Mumbai attacks: How could this have happened?
Indian intelligence services gave at least three warnings over the past two months about a terrorist attack on Mumbai. Authorities initially increased security in the city, but abandoned the effort because of a lack of manpower.
The horrific carnage in Mumbai could have been prevented, said Praveen Swami in The Hindu. Government sources say that Indian intelligence services delivered “at least three precise warnings” over the past two months that “a major terrorist attack on Mumbai was imminent.” All the intelligence pointed to Lashkar-e-Taiba, a Pakistani terrorist group, and one tip even identified the main target, the Taj Mahal Hotel. Authorities beefed up security in Mumbai for a while, but astoundingly, they abandoned the effort a week ago, saying they did not have the police manpower to continue. We paid an unspeakable price for this incompetence when 10 gunmen, who arrived by boat from Karachi, Pakistan, opened fire at 10 locations around the city. They killed at least 175 people before their siege was finally put down after almost three days.
The scale and longevity of this assault were indeed shocking, said P.K. Vasudeva in The Statesman. But in some respects, we shouldn’t be all that surprised. India has been targeted by terrorists time and time again, yet we have never developed a comprehensive counterterrorism strategy. It’s time to “make combating terrorism an obsession with all of us.” Intelligence agencies need more resources—and more powers. India could use its own version of the Patriot Act, which the U.S. passed after 9/11. We can’t let too much “solicitude for civil liberties” keep us from protecting ourselves.

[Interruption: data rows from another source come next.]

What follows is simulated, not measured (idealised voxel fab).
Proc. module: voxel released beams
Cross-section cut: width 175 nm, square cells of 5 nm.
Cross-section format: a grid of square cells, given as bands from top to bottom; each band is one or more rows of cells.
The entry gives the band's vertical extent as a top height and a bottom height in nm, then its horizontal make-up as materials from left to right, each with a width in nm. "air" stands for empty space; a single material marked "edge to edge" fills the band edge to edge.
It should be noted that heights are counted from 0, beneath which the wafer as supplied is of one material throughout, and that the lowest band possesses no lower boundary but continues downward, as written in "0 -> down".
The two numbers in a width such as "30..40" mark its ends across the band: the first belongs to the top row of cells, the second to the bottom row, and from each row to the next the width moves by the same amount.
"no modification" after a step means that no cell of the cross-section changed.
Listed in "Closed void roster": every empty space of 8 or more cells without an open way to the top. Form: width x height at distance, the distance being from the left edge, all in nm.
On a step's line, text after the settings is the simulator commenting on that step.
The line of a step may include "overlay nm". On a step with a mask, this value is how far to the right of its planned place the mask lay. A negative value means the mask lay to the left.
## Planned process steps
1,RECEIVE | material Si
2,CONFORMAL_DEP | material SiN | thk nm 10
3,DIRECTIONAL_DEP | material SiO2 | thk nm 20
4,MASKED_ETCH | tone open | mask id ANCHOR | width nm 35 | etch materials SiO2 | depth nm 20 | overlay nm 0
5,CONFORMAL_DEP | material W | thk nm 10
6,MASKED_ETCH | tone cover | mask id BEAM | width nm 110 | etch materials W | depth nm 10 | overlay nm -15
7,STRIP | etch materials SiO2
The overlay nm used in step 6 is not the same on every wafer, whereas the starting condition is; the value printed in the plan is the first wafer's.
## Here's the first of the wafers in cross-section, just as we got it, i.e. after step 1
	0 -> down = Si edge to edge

“What kind of a new law do we need to stop people who land up in boats carrying bags full of ammunition?” said Rahul Bose in Tehelka.com. Last time I checked, it was already illegal to march up to a hotel and open fire. If we rush to add new laws, “we will be making the same mistakes that the American state made after the 9/11 attacks.” Wounded and fearful, the U.S. overreacted, and it came up with “Guantánamo Bay, legalized torture, and the Patriot Act—all of which contributed to making it the most hated nation in the world.”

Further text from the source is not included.